Wells Fargo Advisors’ multi-channel approach is resonating as it attracted an up-and-coming teams from Morgan Stanley Wealth Management.
The New York-based duo, James Taylor and Shane Drumm, who managed roughly $2 billion in assets, joined Wells’ Private Client Group. They generated $19 million in revenue and were one of the fastest-growing teams, adding approximately $1 billion in assets over the past year alone.
This move indicates that Wells has positioned itself at the center of the industry’s evolution and advisors’ career paths over the next two decades. Taylor is in his late 30s, while Drumm was just 29 when he was named last year as a Top 40 Under 40 broker by Financial Planning. Drumm individually was credited with $3.7 million in production and $621 million in assets at the time.
They had been weighing options including Merrill Lynch and Rockefeller Capital Management but ultimately opted for Wells based on what they viewed as a clearer long-term path.

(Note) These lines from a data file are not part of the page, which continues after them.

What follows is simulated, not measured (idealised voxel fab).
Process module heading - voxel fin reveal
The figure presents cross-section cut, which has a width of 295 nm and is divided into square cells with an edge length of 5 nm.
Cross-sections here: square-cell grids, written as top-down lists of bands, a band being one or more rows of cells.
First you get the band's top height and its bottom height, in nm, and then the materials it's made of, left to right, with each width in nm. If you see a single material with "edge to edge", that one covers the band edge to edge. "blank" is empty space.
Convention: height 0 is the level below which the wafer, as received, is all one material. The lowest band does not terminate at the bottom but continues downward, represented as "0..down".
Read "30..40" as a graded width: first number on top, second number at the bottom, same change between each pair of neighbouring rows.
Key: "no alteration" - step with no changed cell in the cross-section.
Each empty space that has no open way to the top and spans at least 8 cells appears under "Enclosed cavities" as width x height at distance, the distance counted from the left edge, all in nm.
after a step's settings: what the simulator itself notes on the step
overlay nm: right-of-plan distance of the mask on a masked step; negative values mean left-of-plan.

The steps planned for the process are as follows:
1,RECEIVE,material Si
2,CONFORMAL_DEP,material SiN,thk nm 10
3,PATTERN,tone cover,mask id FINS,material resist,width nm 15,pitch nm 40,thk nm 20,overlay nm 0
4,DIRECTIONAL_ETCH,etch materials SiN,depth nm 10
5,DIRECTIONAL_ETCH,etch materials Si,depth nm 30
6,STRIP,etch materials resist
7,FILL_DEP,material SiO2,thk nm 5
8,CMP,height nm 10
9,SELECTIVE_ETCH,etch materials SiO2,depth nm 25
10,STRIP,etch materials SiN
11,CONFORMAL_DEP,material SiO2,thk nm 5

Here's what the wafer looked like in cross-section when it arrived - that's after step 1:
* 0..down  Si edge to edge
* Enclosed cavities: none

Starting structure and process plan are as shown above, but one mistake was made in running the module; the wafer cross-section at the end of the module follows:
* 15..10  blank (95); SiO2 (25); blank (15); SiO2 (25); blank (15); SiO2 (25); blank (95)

The appeal, particularly for younger teams like the Taylor Group, is timing, flexibility and ownership. Many high-growth advisors are not ready to be independent today but want a defined runway to get there. Wells is offering a five-year horizon to build infrastructure, deepen client relationships and expand organically before making the leap to ownership.
There’s no other material option with institutional and banking capabilities that provides this level of flexibility. Competitors offer either immediate independence or a traditional wirehouse model with fewer off-ramps. Advisors can build large practices and be paid well as employees at UBS Wealth Management and Merrill, but they’re tied indefinitely to a centralized platform. Other boutiques offer partnership economics but less long-term autonomy for entrepreneurial advisors.
Wells is betting that its cradle-to-RIA continuum will win out as more advisors prioritize career trajectory over upfront deals. The firm has already shown its ability to turn large teams into something more like institutional platforms. Seventy2 Capital, for example, grew from roughly $3 million in revenue to $75 million in five years after transitioning to Wells Fargo Advisors Financial Network.
Wells also helped scale TSG Wealth Management from a roughly $20 million revenue practice to about $130 million. The model is translating into organic growth while the firm simultaneously deploys capital to support recruiting and acquisitions and helps these FiNet practices capture a wave of internal transitions from the Private Client Group.
Layer in Wells’ partnership with Merchant Investment Management, a lifecycle RIA investor with financing capabilities to facilitate larger tuck-ins, and the runway extends further. At that trajectory, the Taylor Group could evolve into a $100 million revenue enterprise with a valuation approaching $500 million.